Predicting House Price in a Region Using XGBoost

XGBoost is an optimized distributed gradient boosting library designed to be efficient, flexible, and portable. It uses gradient boosting technique to implement Machine Learning algorithms.

In this tutorial, we will understand how to predict house prices using XGBoost, and Flyte.

We will split the generated dataset into train, test and validation set.

Next, we will create three Flyte tasks, that will:

  1. Generate house details, and split the dataset.
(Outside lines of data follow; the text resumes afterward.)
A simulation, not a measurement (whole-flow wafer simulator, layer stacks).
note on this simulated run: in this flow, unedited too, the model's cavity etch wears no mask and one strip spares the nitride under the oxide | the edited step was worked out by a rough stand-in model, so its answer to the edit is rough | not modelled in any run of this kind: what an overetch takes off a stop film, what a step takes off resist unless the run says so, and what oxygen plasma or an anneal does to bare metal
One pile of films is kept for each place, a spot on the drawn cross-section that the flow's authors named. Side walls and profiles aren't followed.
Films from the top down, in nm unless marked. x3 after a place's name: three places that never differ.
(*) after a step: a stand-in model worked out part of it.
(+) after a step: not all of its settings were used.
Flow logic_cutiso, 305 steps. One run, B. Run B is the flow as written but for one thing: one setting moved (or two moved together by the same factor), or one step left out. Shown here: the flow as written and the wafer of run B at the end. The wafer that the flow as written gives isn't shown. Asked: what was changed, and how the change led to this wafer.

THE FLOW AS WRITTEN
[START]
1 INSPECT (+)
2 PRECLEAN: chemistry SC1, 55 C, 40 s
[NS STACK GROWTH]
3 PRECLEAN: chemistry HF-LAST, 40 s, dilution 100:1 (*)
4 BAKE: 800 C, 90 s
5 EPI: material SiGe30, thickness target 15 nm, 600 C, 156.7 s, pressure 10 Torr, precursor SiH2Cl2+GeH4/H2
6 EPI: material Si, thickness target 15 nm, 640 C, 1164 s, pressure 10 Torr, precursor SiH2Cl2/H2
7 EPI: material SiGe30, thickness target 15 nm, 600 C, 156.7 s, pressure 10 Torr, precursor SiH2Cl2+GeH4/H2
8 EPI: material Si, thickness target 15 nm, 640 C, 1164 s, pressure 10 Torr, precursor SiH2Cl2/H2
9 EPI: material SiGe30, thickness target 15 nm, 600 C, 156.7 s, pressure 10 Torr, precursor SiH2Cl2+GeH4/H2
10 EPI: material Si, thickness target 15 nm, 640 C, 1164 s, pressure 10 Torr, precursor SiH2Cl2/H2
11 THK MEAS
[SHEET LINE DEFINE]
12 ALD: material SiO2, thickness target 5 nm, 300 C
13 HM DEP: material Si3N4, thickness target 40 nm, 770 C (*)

  2. Train the model using XGBoost.

  3. Generate predictions.

Let’s get started with the example!

Install the following libraries before running the model (locally):

pip install scikit-learn
pip install joblib
pip install xgboost
import os

First, let’s import the required packages into the environment.

import typing
from typing import Tuple

import flytekit
import joblib
import numpy as np
import pandas as pd
from flytekit import Resources, task, workflow
from flytekit.types.file import JoblibSerializedFile
from sklearn.model_selection import train_test_split
from xgboost import XGBRegressor

We initialize a variable to represent columns in the dataset. The other variables help generate the dataset.

NUM_HOUSES_PER_LOCATION = 1000
COLUMNS = [
    "PRICE",
    "YEAR_BUILT",
    "SQUARE_FEET",
    "NUM_BEDROOMS",
    "NUM_BATHROOMS",
    "LOT_ACRES",
    "GARAGE_SPACES",
]
MAX_YEAR = 2021
# divide the data into train, validation, and test datasets in specific ratio.
SPLIT_RATIOS = [0.6, 0.3, 0.1]

Data Generation

We define a function to compute the price of a house based on multiple factors (number of bedrooms, number of bathrooms, area, garage space, and year built).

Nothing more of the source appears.